It's a worthwhile observation that years after a highly skeptical Al Chop had radically changed his mind and decided that UFOs were something real and extraordinary, perhaps of a source extraterrestrial, the Air Force's chief UFO consultant, astronomer Dr. J. Allen Hynek, reached a similar conclusion.
However, in a
letter typed about a month after the release of "U.F.O." dated June
19, 1956, a still-cautious (perhaps "on the fence" is a better
description, as negativity toward the phenomenon's potentially incredible
origin was part and parcel of Hynek's early approach) Dr. Hynek addressed the
movie and a few other issues with veteran UFO researcher Alexander D. Mebane
(NY). At this time, Hynek had just moved
to Cambridge, MA to work with the Smithsonian Institution Astrophysical
Observatory. Among the subjects of
interest covered in the letter was this:
"Activity
at ATIC* has picked up considerably
recently, what with the UFO film, which I had an opportunity of previewing
before it hit the public theaters, and with Jessup's** UFO Annual . . .well, all of these things are having
their repercussions."
Hynek also noted
that ATIC's "Saucer Division" had recently acquired Capt. Gregory, a
name familiar to historians, as its chief.
Though
frequently seeming to tow the Air Force line regarding UFOs in the fifties,
Hynek nevertheless confessed to Mebane, "The Air Force still believes that
my services are of some value to them, even though lately I have been quite
critical of a number of things."
Finally, zeroing
in on the motion picture, Hynek stated:
"I enjoyed
the UFO film immensely even though it was over-dramatized and terribly
slanted. I suppose it's some sort of a
commentary that I found the most dramatic part of the picture to be the
bringing in of a plane through fog by radar.

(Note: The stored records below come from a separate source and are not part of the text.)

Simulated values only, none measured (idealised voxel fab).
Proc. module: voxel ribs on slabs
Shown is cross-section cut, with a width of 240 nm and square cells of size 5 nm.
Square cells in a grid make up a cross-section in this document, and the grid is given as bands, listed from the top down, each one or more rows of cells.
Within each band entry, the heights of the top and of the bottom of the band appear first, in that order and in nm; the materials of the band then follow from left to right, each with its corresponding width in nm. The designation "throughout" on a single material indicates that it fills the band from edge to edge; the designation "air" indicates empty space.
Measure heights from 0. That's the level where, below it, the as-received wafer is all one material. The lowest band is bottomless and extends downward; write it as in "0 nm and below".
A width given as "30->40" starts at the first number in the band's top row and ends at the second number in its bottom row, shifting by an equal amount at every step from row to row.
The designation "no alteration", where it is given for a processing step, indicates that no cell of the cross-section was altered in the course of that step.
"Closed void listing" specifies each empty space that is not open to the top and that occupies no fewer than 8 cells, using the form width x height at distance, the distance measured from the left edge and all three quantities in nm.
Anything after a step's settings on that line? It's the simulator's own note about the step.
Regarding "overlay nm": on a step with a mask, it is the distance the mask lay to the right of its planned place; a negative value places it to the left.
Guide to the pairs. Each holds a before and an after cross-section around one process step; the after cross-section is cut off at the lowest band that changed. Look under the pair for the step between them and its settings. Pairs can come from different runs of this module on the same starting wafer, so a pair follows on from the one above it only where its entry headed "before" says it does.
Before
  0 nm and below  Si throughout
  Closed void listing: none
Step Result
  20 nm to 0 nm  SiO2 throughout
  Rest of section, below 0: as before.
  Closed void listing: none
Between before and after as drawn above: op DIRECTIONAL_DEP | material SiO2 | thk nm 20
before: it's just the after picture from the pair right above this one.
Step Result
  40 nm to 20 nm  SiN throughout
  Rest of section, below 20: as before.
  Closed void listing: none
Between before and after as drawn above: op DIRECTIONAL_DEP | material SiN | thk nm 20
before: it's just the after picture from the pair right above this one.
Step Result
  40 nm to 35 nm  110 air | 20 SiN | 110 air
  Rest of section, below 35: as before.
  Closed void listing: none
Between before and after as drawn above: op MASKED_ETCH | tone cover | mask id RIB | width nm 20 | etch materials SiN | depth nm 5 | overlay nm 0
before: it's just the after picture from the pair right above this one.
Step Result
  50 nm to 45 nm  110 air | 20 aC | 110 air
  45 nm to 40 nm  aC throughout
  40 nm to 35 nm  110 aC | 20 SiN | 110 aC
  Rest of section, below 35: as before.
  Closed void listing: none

This part at least was factual."
This part at
least was factual. One gets the impression that Hynek was still
securely locked away in his skeptical box as apparently, in his view, all the
other contents and components of "U.F.O." were based upon thin
air. Whatever he meant, this was a
curious statement, probably quite telling of Hynek's fifties UFO approach.
Of course, by
the time the mid-sixties, the Socorro encounter, the Michigan sightings and
then abduction reports of the seventies started to evolve, Dr. J. Allen Hynek
was no longer a skeptic, and in the seventies his J. Allen Hynek Center for
UFO Studies set out to be a repository and investigative source for reports
by police officers and what were envisioned as other qualified UFO
observers. In other words -- the version
of Dr. Hynek observed briefly during his walk-on in the film, Close
Encounters of the Third Kind was by that time (1977) both what we saw and
what we got.
Indeed, what a
metamorphosis had occurred, since Hynek in 1956 declined Mebane's invitation to
make a public appearance in NY City because he felt he could do more by
remaining in the background as a "catalyst."
(Thanks to
author and veteran UFO researcher Barry Greenwood
for bringing the Hynek letter to our attention.)
(* Air Technical
Intelligence Center)
(** Morris K.
Jessup's UFO Annual, appearing in hardcover, was basically a collection
of newspaper stories about UFO activity, and I recall an addendum here and
there afterwards, but any possibility of a continuing "annual" book
of monumental proportions was dashed due to Jessup's death -- which is another
story in itself, recounted elsewhere.)